Wednesday, May 18, 2016

Prestige Life Rewards

I was introduced to this new and wonderful product by a Great Eastern Agent. Don't invest in property, invest in Prestige Life Rewards (PLR) by Great Eastern. This works like property investment, only better!

Wow - is it true?



Because this agent is a friend, I am open to hearing more, and I was promised an analysis between property investment and PLR. As I have a HDB, the comparison will be between the 2.

As I receive the analysis, I opened it up, and was immediately sold by the great benefits of this product. Let me share it with you.



Actually I was being sarcastic. These kind of "analysis" actually pisses me off more than anything.

The analysis is quite biased and did not present a balanced view of both products. There is only the supposedly good points of the product and the cons of property investment – to me, this is more a sales pitch than any fair analysis

For example, and just to name a few:

(1) There was mention of an upcoming oversupply of HDB flats. This failed to mention the governments intent of increasing population in Singapore.

(2) Failure to mention that we are in a rising interest rate environment, which would adversely affect the product (given the element of premium financing).

(3) ABSD was mentioned that is incurred in purchasing a property – a noticeable omission was the mention the equivalent distribution cost associated with purchasing the PLR?
This to me gives a very indication of where the 'advisor's' interest lies - whether in providing an unbiased comparison of 2 products, or only interested in talking up 1 particular tied product. I think the answer is very obvious.

Fortunately, I also received the Benefits Illustration. This is a product that has an element of premium financing. That is, I put in an initial $800,000 (based on my property value) for a total premium paid to Great Eastern of $2,392,912

So I compared the cash bonus (or passive income goes the sales pitch) vs the net rental


It is obvious to me that rental income from the HDB yields overall better passive income. And I need to remind myself that the passive income from PLR has the added advantage of leveraging, and the indicative rate is the higher end rate with 2% borrowing cost constant. How true is that? I will leave you to judge.

For transparency, I am using a monthly rental of $2,500 - given a 5 room HDB in Bukit Merah, rental increasing at 2% p.a, y.o.y. In URA's website, we can see that the rental at 2007 is approximate $2,000 vs $3,000 in 2016. Instead of the 4% increase, I used a more conservative rate of 2%.

The surrender value of the HDB (sale in this case), vs the PLR is quite different though as there is an element of leverage. If all goes well at the end of 40 years (at 4.75% rate by Great Eastern), the surrender value is $2,615,066. Would my HDB be worth the same 40 years later? Probably not. However, this is not an apple to apple comparison, given the leverage involved.

What would be more comparable is if I sold my HDB and purchased 2 properties with leverage. In that case, I am sure the pay-off changes again.

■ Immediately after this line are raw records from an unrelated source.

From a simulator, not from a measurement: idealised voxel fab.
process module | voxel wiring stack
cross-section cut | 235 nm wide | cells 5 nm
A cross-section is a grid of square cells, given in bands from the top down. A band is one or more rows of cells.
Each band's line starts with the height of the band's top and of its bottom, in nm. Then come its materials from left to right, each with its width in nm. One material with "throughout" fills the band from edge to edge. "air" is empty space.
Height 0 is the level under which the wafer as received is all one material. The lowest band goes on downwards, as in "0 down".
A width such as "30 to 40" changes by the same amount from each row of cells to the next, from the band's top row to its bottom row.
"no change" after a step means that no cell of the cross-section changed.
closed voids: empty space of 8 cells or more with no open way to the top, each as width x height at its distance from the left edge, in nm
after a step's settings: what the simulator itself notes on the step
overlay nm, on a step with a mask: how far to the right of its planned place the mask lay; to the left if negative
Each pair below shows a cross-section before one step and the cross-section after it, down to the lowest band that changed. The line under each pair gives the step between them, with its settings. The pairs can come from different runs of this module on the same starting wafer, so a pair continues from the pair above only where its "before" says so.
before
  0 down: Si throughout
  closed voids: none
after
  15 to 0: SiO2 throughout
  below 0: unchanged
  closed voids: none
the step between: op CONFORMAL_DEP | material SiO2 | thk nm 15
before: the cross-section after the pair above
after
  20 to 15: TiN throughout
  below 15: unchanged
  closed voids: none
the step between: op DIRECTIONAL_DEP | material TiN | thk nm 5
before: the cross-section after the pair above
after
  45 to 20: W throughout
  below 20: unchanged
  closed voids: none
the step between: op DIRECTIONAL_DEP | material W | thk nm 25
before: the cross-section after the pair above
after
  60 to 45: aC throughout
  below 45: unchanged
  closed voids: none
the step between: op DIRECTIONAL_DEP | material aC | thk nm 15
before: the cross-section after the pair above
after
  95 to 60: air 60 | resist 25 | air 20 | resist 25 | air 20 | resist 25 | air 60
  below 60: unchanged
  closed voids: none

Is it a good product? Did I bite?

No - qualitatively, I doubt that the motivation of the 'advisor' is for my well-being. Quantitatively, PLR takes a higher risk profile as an asset and still fail to beat the passive income element.

I did not thank the agent for introducing this product as I felt like I wasted time analysing on an inferior product. Thinking back - perhaps I should thank the agent, because it gave me a topic to write upon.

It really drives home the point of how no one cares for your money more than yourself.